Efficient Timer for Delphi and Freepascal
Description:
It's a timer by Amine Moulay Ramdane based on TSC Pentium register and on RDTSCP that is portable to Windows and Linux and Mac OSX.
So you have to understand the essence of measuring the time in computers , so for example C++ <chrono> library does not provide a direct way to retrieve the CPU frequency. The C++ <chrono> library primarily deals with time-related operations, such as measuring durations and performing time point calculations, but the best accuracy of C++ <chrono> library is in nanosecond, so it is not so good, since you also need the accuracy in CPU cycles or ticks as is providing it my new StopWatch, so i invite you to study my new StopWatch so that to know how to implement a good StopWatch, so i invite you to read my below previous thoughts about the StopWatch so that you understand my views:
So you have to understand that the RDTSCP assembler instruction provides a synchronized timestamp across cores. The RDTSCP assembler instruction ensures that the timestamp is consistent across cores and can be used for accurate timing measurements in multicore/threaded environments. But RDTSCP assembler instruction is available only in newer CPUs, So now i will document more how to use CPU affinity in Windows and Linux so that to solve the following problem with the RDTSC assembler instruction that supports the older CPUs:
- Multicore/Threaded environments: If your system has multiple cores or threads, using rdtsc may not provide synchronized timing across different cores or threads. This can lead to inconsistent and unreliable timing measurements.

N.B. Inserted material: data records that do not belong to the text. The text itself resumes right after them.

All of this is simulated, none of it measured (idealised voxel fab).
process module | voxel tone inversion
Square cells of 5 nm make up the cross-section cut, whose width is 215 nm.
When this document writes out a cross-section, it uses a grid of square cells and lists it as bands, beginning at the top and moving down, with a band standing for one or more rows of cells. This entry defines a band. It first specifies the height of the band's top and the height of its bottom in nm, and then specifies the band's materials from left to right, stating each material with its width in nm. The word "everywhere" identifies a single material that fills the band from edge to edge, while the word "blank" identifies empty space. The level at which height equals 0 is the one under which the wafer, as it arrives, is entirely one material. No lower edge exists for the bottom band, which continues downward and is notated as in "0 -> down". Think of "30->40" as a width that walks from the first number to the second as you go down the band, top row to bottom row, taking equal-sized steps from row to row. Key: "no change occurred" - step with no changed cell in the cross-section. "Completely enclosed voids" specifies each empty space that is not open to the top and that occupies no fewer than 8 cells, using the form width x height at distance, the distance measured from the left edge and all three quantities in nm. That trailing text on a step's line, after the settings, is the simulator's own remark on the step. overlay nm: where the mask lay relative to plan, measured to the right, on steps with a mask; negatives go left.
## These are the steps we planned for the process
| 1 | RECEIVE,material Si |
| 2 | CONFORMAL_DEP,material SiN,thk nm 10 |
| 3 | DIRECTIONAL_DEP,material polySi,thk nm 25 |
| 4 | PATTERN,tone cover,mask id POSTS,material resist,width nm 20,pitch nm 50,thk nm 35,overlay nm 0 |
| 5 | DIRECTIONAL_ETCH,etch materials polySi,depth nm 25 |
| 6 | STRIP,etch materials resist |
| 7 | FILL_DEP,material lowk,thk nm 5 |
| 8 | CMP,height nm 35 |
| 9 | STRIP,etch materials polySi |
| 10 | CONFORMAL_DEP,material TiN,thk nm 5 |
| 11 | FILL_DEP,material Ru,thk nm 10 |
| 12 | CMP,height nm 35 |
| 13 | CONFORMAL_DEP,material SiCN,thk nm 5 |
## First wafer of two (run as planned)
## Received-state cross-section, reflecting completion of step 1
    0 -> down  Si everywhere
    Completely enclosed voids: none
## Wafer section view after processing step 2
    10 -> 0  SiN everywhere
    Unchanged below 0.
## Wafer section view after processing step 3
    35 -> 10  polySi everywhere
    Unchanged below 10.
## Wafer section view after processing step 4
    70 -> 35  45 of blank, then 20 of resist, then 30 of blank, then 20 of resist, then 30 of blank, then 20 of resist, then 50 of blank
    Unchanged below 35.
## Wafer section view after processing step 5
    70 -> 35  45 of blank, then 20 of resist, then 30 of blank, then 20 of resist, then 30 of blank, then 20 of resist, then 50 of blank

So i have just added to my new StopWatch a PreciseSleep() function that is more accurate than the Windows and Linux Sleep() function, so now i think it is the final source code version of my StopWatch, and i have tested it with older CPUs and with newer CPUs and i think it is working correctly, and i have also tested it with both Windows and Linux and i think it is working correctly.
And so that you know how to use it, and so that to have a deep understanding of the SoptWatch, i invite you to read my below previous thoughts:
So i will talk more about the essence of measuring time in the computer, so i will explain more the essence of measuring time in the computer, so here they are: so you have to get the frequency of the CPU, i mean when you are measuring time , you are measuring the CPU frequency too, but in the new CPUs, the frequency can dynamically change, so you have two ways of doing it , so you can disable CPU frequency scaling in the bios and do your exact time's measurement, and you can set it again, but the second way is that you can get a decent approximation without disabling the CPU frequency scaling and do the benchmark timing of your code , as i am explaining it below, and of course the new CPUs today are multicores, so you have to know how to set the CPU affinity as i will explain to you how so that to do the timing with the StopWatch, other than that, you can get a good microsecond accuracy and a decent nanosecond accuracy with RDTSC assembler instruction, but you can get a CPU tick accuracy with RDTSCP assembler instruction, but so that know more about them , read my below thoughts, other than that, i am also explaining much more deeply the implementation of a StopWatch in my below thoughts, so i invite you to read my below thoughts so that to understand my views on how to implement a good StopWatch:
So i have just updated my StopWatch to support both RDTSCP and RDTSC assembler instructions, so when the CPU is not new and it doesn't support RDTSCP , it will use RDTSC, and when it is a new CPU that supports RDTSCP , it will use it, so RDTSC is not a serializing instruction, so i have just correctly used the necessary memory barriers, and RDTSCP is a serializing instruction.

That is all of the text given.